Discusses Literary Techniques in Shakespeare’s Sonnet 43 "When I Most Wink"
William Shakespeare was masterful in his use of words. In Sonnet 43 he was also playful. In this sonnet the speaker muses that he sees best when he sleeps; his vision is brightest in the dark of his dreams. The speaker has someone in his mind’s eye. How blessed it would be, he says, to look on that person in the light of day. But because he sees the happy vision only at night, that makes night seem like day; and because of what he does not see during the day, that makes day seem like night. Here is the sonnet itself:
When most I wink, then do mine eyes best see,
For all the day they view things unrespected;
But when I sleep, in dreams they look on thee,
And darkly bright are bright in dark directed.
Then thou, whose shadow shadows doth make bright,
How would thy shadow’s form form happy show
To the clear day with thy much clearer light,
When to unseeing eyes thy shade shines so!
How would, I say, mine eyes be blessed made
By looking on thee in the living day,
When in dead night thy fair imperfect shade
Through heavy sleep on sightless eyes doth stay!
All days are nights to see till I see thee,
And nights bright days when dreams do show thee me.
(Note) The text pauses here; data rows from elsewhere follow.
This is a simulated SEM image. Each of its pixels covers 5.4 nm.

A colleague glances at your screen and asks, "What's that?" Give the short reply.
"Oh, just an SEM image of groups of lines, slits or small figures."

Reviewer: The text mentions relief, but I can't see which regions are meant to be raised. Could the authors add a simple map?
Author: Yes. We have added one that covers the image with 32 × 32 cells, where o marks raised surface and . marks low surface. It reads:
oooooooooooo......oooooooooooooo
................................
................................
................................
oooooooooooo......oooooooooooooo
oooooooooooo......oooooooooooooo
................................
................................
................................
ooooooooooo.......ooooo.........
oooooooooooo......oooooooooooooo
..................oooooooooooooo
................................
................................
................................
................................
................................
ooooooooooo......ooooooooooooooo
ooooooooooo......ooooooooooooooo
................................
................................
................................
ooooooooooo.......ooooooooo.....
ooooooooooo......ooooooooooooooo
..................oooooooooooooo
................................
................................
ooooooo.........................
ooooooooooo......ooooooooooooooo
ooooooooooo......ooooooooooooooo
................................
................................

The sonnet makes extensive use of opposites. It discusses something that is opposite what most people experience — seeing best when awake, seeing best in the light. It is a poem of playful opposites and ironies. Shakespeare uses several techniques to accomplish this. The opening line’s use of the word “wink” presents an image of one eye open and the other eye closed — an opposite. The word is also a double entendre for sleep. So in the word “wink” is the sense of being awake, and asleep.
Shakespeare fills the poem with more opposites, doubling single words and giving them opposite meanings, and moving the poem’s focus back-and-forth between opposing ideas, like the speaker’s eyes, and what the speaker sees. The poem is also about sight and insight, in both literal and figurative senses. So it focuses heavily on eyes and sight. The speaker refers to his own eyes, and eyes in general. The first line notes his “eyes best see.” The second and third lines mention eyes using the pronoun “they”. Elsewhere, the speaker refers to unseeing eyes, blessed eyes and sightless eyes. Because it is about sight, the poem focuses as well on the person who the eyes see. The speaker notes his eyes “look on thee.” He refers to “thy shadow’s form,” and repeats “looking on thee.” The poem ends with “dreams that show thee me.”